Bill Belichick: Malcolm Butler ‘Had a Hot Hand’

Bill Belichick SB 49

A reporter asked Bill Belichick about giving the hook to Tom Brady earlier this season. Belichick didn’t answer. He glared.

“I couldn’t be prouder of this team,” Belichick explained after New England’s wild Super Bowl victory. “These guys have been counted out many times through the course of the year by a lot of people, but they always believed in themselves and just kept fighting. They did a couple weeks ago against Baltimore, and we did it today, just tried to play good solid football, tried to string some plays together even though there were times there where things weren’t looking the way we wanted it to look.”

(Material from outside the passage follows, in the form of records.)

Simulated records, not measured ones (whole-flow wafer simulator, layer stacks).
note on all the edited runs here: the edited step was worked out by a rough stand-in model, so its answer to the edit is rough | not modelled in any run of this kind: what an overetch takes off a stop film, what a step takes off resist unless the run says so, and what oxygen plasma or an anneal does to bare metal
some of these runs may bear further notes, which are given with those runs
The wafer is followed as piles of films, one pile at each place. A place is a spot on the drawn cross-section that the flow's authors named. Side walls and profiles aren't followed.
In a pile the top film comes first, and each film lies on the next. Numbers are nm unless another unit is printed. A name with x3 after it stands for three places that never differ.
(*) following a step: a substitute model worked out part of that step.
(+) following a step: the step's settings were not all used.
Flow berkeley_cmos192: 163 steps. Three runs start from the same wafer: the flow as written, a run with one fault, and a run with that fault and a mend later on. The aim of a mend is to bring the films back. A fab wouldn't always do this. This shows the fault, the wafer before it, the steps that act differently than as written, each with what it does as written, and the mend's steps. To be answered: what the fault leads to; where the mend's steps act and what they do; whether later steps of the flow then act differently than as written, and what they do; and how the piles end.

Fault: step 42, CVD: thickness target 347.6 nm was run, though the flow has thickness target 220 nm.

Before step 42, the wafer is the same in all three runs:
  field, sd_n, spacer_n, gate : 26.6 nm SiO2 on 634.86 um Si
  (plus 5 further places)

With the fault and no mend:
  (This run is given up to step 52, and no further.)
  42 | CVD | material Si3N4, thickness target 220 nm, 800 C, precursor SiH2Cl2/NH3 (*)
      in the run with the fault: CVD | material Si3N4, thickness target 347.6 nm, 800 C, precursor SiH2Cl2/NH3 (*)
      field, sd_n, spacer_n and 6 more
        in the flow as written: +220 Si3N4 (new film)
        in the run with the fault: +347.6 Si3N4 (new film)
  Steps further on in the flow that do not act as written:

After the Monday night walloping at the hands of the Kansas City Chiefs, down 14 in the second half during the playoff game against the Baltimore Ravens, and throughout the Deflate-gate saga, observers have proclaimed the Patriots dead. Like Jason, they surprise in showing up alive. This happened again with 20 ticks remaining in the Super Bowl.

Belichick reflected on the remarkable play by undrafted nickelback Malcolm Butler:

He was a rookie tryout guy. We had already had our draft. We had already signed our free agents after the draft. He was part of what we like to call, ‘The few, the proud, the free,’ that came in and did a great job in that rookie minicamp. We kind of created a roster spot by juggling some other guys around and then signed him and he had a good training camp. He has competed every day. He plays against a lot of good receivers and quarterbacks in practice. He’s had his moments. That’s a big jump from West Alabama to the NFL but Malcolm competes hard and he works hard. We had gone into this game expecting to play all of our corners: Logan (Ryan), Malcolm, Brandon (Browner) of course, Kyle (Arrington) and (Darelle) Revis, and we ended up doing that. We’ve done that in other games before too. That was kind of the plan, that’s the way it worked out, and certainly looked like Malcolm kind of had a hot hand in the fourth quarter—broke up a couple passes, so we stayed with him.

When asked how he knew to jump the slant route, Bulter offered an oblique tribute to the coach who sang his praises: “Preparation; we study film.” He matter-of-factly blurted out: “I just did my job.”

That’s the Patriot Way. That’s how Bill Belichick does more with less: players accepting their roles instead of trying to land the starring role. And by buying into that philosophy, anonymous players such as Butler sometimes become stars.